Our ancient aide-de-camp of Bolivar is a liberal English Jew, and boasts that, on Christmas-day, he always has his roast-beef and plum-pudding.

I supped with him often on a sucking-pig, for the Christians breed pigs in this place, to the horror of pious Mussulmen. This amusing adventurer subsequently left Mogador and went to Lisbon, where he purposed writing a memorial to the Archbishop of Canterbury, containing the plan, of a New Unitarian system of religion, by which the Jews might be brought within the pale of the Christian Church!

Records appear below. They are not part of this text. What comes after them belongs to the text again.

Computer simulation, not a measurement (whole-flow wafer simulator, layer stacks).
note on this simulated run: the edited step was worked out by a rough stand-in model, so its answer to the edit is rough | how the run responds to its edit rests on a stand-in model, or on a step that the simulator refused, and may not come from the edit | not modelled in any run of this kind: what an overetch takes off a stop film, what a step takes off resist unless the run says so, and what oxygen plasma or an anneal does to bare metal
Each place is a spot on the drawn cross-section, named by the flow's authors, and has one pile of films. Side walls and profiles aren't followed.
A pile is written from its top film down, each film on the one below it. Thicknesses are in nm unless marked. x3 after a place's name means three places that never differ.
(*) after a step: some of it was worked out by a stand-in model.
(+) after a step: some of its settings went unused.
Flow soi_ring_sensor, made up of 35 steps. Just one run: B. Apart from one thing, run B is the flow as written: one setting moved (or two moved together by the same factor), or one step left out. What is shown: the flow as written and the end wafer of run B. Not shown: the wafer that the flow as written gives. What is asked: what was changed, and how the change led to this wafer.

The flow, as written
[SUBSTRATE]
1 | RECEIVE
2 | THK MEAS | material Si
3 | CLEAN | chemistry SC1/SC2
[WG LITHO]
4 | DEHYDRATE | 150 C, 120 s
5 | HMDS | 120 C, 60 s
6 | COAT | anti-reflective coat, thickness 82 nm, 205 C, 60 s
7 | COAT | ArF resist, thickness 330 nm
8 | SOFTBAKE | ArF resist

For some time I felt the effects of my sea voyage; my apartment rocked in my brain. People speculated about the objects of my mission; the most absurd rumours were afloat. "The Christian has come to settle the affairs of Mr. Darman, whom the Emperor killed," some said. Others remarked, "The Christian has come to buy all the slaves of the country, in order to liberate them." The lieutenant-governor sent for Phillips, to know what I came for, who I was, and how I passed my time? Phillips told him all about my mission, and that I was a great taleb. When Phillips mentioned to the governor, that Great Britain had paid a hundred millions of dollars for the liberation of slaves belonging to Englishmen, his Excellency, struck with astonishment, exclaimed, "The English Sultan is inspired by God!"

[Illustration.]

I visited the burying-place of Christians, situate on the north-side of the town by the sea-shore. A fine tomb was erected here to the memory of Mrs. Willshire's father. The ignorant country people coming to Mogador stopped to repeat prayers before it, believing it the tomb of some favourite saint. The government, hearing of this idolatry to a Christian, begged Mr. Willshire to have the tomb covered with cement. When this was done, so perverse are these people, that they partially divested it of covering, and chipped off pieces of marble for their women, who ground them into powder, and dusted their faces with it to make them fair. Every six months it is necessary to replaster the tomb. This cemetery is the most desolate place the mind of man can conceive. There is no green turf here to rest lightly on the bosom of the dead! No tree, no cypress of mourning; no shade or shelter for those who seek to indulge in grief. All is a sandy desolation, swept by the wild winds of the solitary shore of the ocean.

[Illustration]

Farther on, is the Moorish cemetery, which I passed through. What a spectacle of human corruption! Here, indeed, we may learn to despise this world's poor renown, and cease tormenting ourselves with vain and godless pursuits. It was then sunset, the moon had risen far up on the fading brow of the departing day, casting pale lights and fearful shadows over this house of the dead. It was time to return, or the gates of the city would shut me out amidst the wreck of poor human dust and bones. I saw, moving in the doubtful shadows of approaching night, the grave-digging hyaena!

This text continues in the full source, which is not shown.